Tomorrow morning, my friend, my sis and I will get in the car and head three hours north to my brother's house. It's rare that my brother, sister and I are all three together ... usually that only happens when there's a wedding or a funeral. But tomorrow, the three of us will spend the afternoon and evening together before I have to make my way back to Kansas City and get back into the routine of real life. I say real life because vacation isn't that, you know ... real life, I mean. Vacation is eating every meal in a restaurant, swimming in a hotel pool, not having to clean house or do laundry, not going to work, spending hours and hours visiting with family and friends, being far removed from one doctor or another probing my body or my brain ... vacation is a break from real life, a time to step away from the cares and worries of the daily grind and rest, have fun, and fall in love with my sweet family all over again.
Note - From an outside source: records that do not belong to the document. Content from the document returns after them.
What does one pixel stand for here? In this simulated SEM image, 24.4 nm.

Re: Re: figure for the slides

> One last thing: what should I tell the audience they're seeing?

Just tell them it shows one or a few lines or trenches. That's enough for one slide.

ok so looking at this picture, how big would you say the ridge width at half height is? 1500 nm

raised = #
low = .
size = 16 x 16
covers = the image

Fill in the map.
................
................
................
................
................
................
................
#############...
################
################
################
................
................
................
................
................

Take today for example ... I had breakfast with my niece-in-law, and we talked for two hours ... lunch at Country Place with my niece and nephew-in-law, my great nephew and my sis, and we sat at the table for more than two hours ... dinner tonight with my nephew, niece-in-law and great niece, and we laughed and talked and ate like a million shrimp for two hours or so. Two hours seems to be the time to spend on a meal with my family, huh? I haven't always appreciated my time at home on the countless trips I've made back here, but as I said a few blogs ago, this trip is different. When my friend, my sis and I drove by my mom and dad's old house ... the house I grew up in ... my mind was instantly awash with memories from the past, from both when I was young and living in the house and of all the times I traveled home after I moved away. And yes, I got very choked up as I sat in the car looking at the house ... especially when my mind raced back to Mom sitting on the rock wall waving to me as I backed out of the driveway to return to Kansas City.
Though I've had glimpses all week as to the deep meaning behind this particular trip, it was as I was standing at the graves of my mom, dad and brother yesterday that I fully understood why I needed so desperately to make this journey home. This trip is about love ... nothing more, nothing less ... it's about love ... my love for my family and their love for me. I needed to come home because I needed to go to a place where I know I am loved ... a place where I've been loved since I first entered this world ... a place where I will be loved until the day I draw my last breath.
My friend who traveled with me this week isn't from the South, and I'm sure she's had more than a chuckle or two at some of the sayings and accents she's heard since we arrived last Friday. Though there are quite a few universal Southernisms I've heard every day like, "Hey, honey!" or "You want a glass of sweet tea with that, darlin'?" or "You have a nice day now, sweet pea," my family has one in particular that will forever be etched into my heart and nestled in my soul. Every time we end a phone call and often when we part, my Southern relatives say, "Love you bye-bye." They say it so quickly that it's almost like it's one word ... loveyoubye-bye. It's one of the sweetest things I've ever heard, not just because it's spoken with a heavy, heavy Southern accent, but because it reminds me once again of what's really important in life ... the love of family and friends ... "love you bye-bye" says love to me in a big huge way.
I cried crocodile tears tonight as I said goodbye to my nephew and his little family, and I'm sure I will cry again tomorrow when I bid farewell to my niece and nephew-in-law. And my heart already hurts from the very thought of saying goodbye to my sister and brother on Saturday morning. So, to all of my family ... thank you for this week ... you guys have no idea how much it meant to me to be with you, how much you touched my heart, how deeply thankful I am for your love.
Love you bye-bye, sweet family ... love you bye-bye.